TOKYO - The U.S. Navy has warned Japan that a nuclear submarine may have had radioactive leaks during recent calls in two of its southern ports.
U.S. officials said the amount of radioactive water leaked was negligible, but the news could cause a stir in Japan, where both the U.S. military presence and its nuclear vessels are controversial.
Japan's Foreign Ministry said Saturday that the U.S. Navy had told it that the nuclear-powered USS Houston submarine might have leaked a small amount of radiation during port calls in the southern Japanese naval ports of Sasebo and Okinawa in March and April.

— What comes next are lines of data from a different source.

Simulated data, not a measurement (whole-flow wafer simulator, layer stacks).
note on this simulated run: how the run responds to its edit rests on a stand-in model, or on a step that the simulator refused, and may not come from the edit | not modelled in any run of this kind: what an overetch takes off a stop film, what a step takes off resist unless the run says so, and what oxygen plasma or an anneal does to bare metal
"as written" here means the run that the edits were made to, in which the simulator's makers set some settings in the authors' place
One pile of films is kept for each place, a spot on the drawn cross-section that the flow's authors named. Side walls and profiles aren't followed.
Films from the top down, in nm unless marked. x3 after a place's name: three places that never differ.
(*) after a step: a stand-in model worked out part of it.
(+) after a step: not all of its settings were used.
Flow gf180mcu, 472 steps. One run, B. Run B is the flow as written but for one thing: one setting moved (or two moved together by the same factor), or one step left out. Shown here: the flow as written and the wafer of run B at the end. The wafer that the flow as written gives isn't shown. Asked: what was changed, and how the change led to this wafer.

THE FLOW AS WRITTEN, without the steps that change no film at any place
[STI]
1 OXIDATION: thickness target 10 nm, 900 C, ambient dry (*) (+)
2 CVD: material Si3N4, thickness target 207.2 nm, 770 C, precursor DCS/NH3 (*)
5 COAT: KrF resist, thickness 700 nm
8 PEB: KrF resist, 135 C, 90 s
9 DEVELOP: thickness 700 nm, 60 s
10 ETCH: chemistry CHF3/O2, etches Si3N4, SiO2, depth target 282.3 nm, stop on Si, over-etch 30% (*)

Sasebo city official Akihiro Yoshida said government monitoring during the submarine's calls showed no abnormal increase of radioactivity in the area's waters at the time.
"Still, we are rather concerned," Yoshida said.
Protests over aircraft carrier
News of the leak comes just weeks ahead of the controversial arrival of nuclear-powered aircraft carrier USS George Washington's in Yokosuka, just south of Tokyo.
The carrier's arrival was originally set for August under a Japan-U.S. security alliance, but it is being delayed until late September because of a fire aboard the vessel in May. The George Washington is relieving the soon-to-be decommissioned USS Kitty Hawk, and will be the first U.S. Navy nuclear-powered vessel to station permanently in Japan.
The George Washington's upcoming deployment had already triggered protests, and the fire escalated concerns many Japanese have about nuclear power.
Masahiko Goto, a lawyer representing a citizens' group opposing the George Washington's deployment in Yokosuka, sharply criticized the U.S. Navy for withholding information about submarine leak.
"They had discovered the radiation leak weeks ago and did not inform the Japanese government immediately," Goto said in a statement.
"The U.S. Navy's handling of the accident and lack of transparency showed there is no way we can trust them," he said.
Sensitive subject
In Japan, the only country to have suffered atomic bombings, many people are sensitive about military use of nuclear technology and the presence of American forces. The U.S. atomic bombings of Hiroshima and Nagasaki in August 1945 killed at least 200,000.
In Honolulu, U.S. Pacific Fleet spokesman Capt. Scott Gureck said Friday that the total amount of radioactivity released into the environment from the USS Houston at each stop was less than one half a microcurie — a negligible amount equivalent to the radioactivity of a 50-pound bag of fertilizer.
The Navy discovered the leak July 17 when a gallon of water spilled on a shipyard worker's leg from a valve while the submarine was in dry dock for routine maintenance at Pearl Harbor.
An investigation showed water may have been slowly leaking from the valve since March as the Los Angeles-class submarine traveled around the Pacific. But the Japanese Foreign Ministry said it was not known how long the USS Houston had been leaking the cooling water.
The Houston is based at Apra Harbor in the U.S. territory of Guam in the Western Pacific.
It visited a U.S. naval base in Sasebo in late March, and then stopped in Guam from late May to mid-June. The submarine sat in Pearl Harbor for about three weeks before it was dry-docked in mid-July.